Vice President and Senior Regional Officer
The Federal Reserve Bank of Cleveland
While the Great Recession was more severe than any downturn since the Great Depression of the 1930s, the recovery has been stronger and more sustained than is generally recognized.
That was the rosy message delivered by the Federal Reserve's Guhan Venkatu to a January 12th event at the Union Club, a joint effort between OVA and the Harvard Business School Club of Northeastern Ohio.
"We have fairly strong employment growth for this point in a business cycle. One way to think about the robustness of the current recovery is the string of monthly job gains over the course of the current cycle. It's actually the longest on record. We've seen 75 months of continuous job growth. That's quite a bit longer than any other recovery in recent decades," said Venkatu, who oversees the Pittsburgh branch of the Cleveland Fed.
"The scale of job losses in the Great Recession just dwarfs anything we saw in previous business cycles in the post-war period. It was very, very severe," he said. On the other hand, job gains since then have been stronger than in the previous recovery, though weaker than in the periods following the previous two recessions, in the 1980s and 1990s.
He took issue with the popular notion that too many of the new jobs created in recent years are low-paying. "We've actually seen fairly good job gains among higher-paying sectors," with about 60% of new jobs in those higher-paying sectors.

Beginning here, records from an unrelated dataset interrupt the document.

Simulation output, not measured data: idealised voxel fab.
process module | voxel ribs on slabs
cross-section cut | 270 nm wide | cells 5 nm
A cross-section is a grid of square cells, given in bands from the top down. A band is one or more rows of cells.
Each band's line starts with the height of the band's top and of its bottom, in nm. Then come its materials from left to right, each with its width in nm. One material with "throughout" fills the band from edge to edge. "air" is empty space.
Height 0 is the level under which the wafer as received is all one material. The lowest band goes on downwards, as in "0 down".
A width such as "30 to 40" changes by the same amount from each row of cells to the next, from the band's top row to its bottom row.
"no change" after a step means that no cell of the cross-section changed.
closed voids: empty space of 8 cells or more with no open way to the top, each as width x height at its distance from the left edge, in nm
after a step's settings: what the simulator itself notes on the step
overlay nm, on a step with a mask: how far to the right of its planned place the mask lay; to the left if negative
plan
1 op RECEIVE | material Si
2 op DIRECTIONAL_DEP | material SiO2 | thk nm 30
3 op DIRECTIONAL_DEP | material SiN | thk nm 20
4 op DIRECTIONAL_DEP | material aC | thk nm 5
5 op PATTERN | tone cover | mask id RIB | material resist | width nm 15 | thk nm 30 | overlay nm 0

The economy has almost reached full employment, he noted, with the number of new unemployment claims having fallen below 300,000 for 96 months, or the longest streak since 1970s. "This is another indication that the labor market is pretty strong. People at the bottom of the wage rates are starting to see wage gains that are sticking."
In addition, the voluntary separation rate, or what's known as the "quit rate," is as high as it's been in years. "It's an indication of the confidence that people have to get good jobs, that they're willing to leave their current job to seek better offers elsewhere," he noted.
At the same time, average hourly wage gains for fulltime employees have been stronger during this recovery than in the past, he said. "That's in part a function of the low inflation environment we've been facing."
But he went on to say that none of this positive news should be interpreted to minimize the continuing problems. The average current spell of unemployment is about half a year, which is historically quite high. "There are health consequences to this too," he said. Studies show that in the year following job displacement, the likelihood of an unemployed person's death doubles. Also, black unemployment is approximately double that for white Americans.